Under proposals announced on 1 September, non-UK EU students would have to live for five years in the UK before they became eligible for loans or grants to help with their living costs – instead of the current three-year requirement.
The changes are designed to “[bring] the rules regarding living cost support for EU students in line with the rules applied to visiting students in other EU countries”, said Mr Clark in a foreword to a consultation paper published by the Department for Business, Innovation and Skills.
Its publication follows concerns over the potentially massive cost of providing loans and grants to thousands of extra EU students who may arrive at UK universities when student number controls are abolished in 2015-16.
The number of EU undergraduates accepted by UK universities is up 9 per cent this year compared with 3 per cent for students from England, according to latest Ucas figures.
Students from Romania, Hungary, Portugal and France are likely to be proportionally most affected by the change, the consultation says.
According to the BIS report, the total paid to EU students via loans and grants has already soared in recent years, rising from £75 million in 2009-10 to £162 million in 2012-13.

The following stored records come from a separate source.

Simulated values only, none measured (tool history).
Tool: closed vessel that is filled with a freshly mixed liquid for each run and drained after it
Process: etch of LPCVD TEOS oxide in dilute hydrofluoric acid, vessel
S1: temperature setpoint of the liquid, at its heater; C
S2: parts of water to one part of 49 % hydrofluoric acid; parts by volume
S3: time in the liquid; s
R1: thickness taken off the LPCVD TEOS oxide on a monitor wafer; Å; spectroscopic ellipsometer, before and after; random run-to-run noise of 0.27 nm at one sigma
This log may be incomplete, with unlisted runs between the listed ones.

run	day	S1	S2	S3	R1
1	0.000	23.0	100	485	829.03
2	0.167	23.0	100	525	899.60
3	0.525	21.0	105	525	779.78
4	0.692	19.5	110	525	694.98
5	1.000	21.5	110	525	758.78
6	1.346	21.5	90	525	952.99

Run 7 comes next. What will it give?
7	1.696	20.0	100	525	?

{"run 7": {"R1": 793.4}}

The majority of payments in 2012-13 related to maintenance loans (£101 million), but EU students who returned to the continent are only half as likely to pay back their loans as UK graduates, with just 24 per cent either fully repaying or partially repaying their debts in 2011.
“EU borrowers are more likely to have failed to supply details of their income and are more likely to have been placed in arrears than English borrowers,” the consultation says.
In addition, EU students receive more support in loans and grants on average than UK students because they are more likely to be aged 21 or over and from poorer backgrounds, the paper says. They are more likely to receive the maximum amount in means-tested support, as well as other grants to help with the costs of childcare, parenting duties and dependant adults, it adds.
According to the BIS analysis, the Treasury would make £7 million in annual savings if 1,000 EU students were not allowed to receive loan or grant support.
That would rise to £14.6 million a year if they decided to forgo higher education in the UK at all – as the Student Loans Company would not need to cover the cost of their tuition fee loans.
According to the paper, some 33,900 EU students received tuition fee support in 2012-13, up from 31,700 in 2011-12.
The consultation does not propose changing the rules which say EU students must have the same access to tuition fee loans as UK students.
The proposed changes would be effective from 2016-17 at the earliest and would not apply to those with settled status, such as refugees.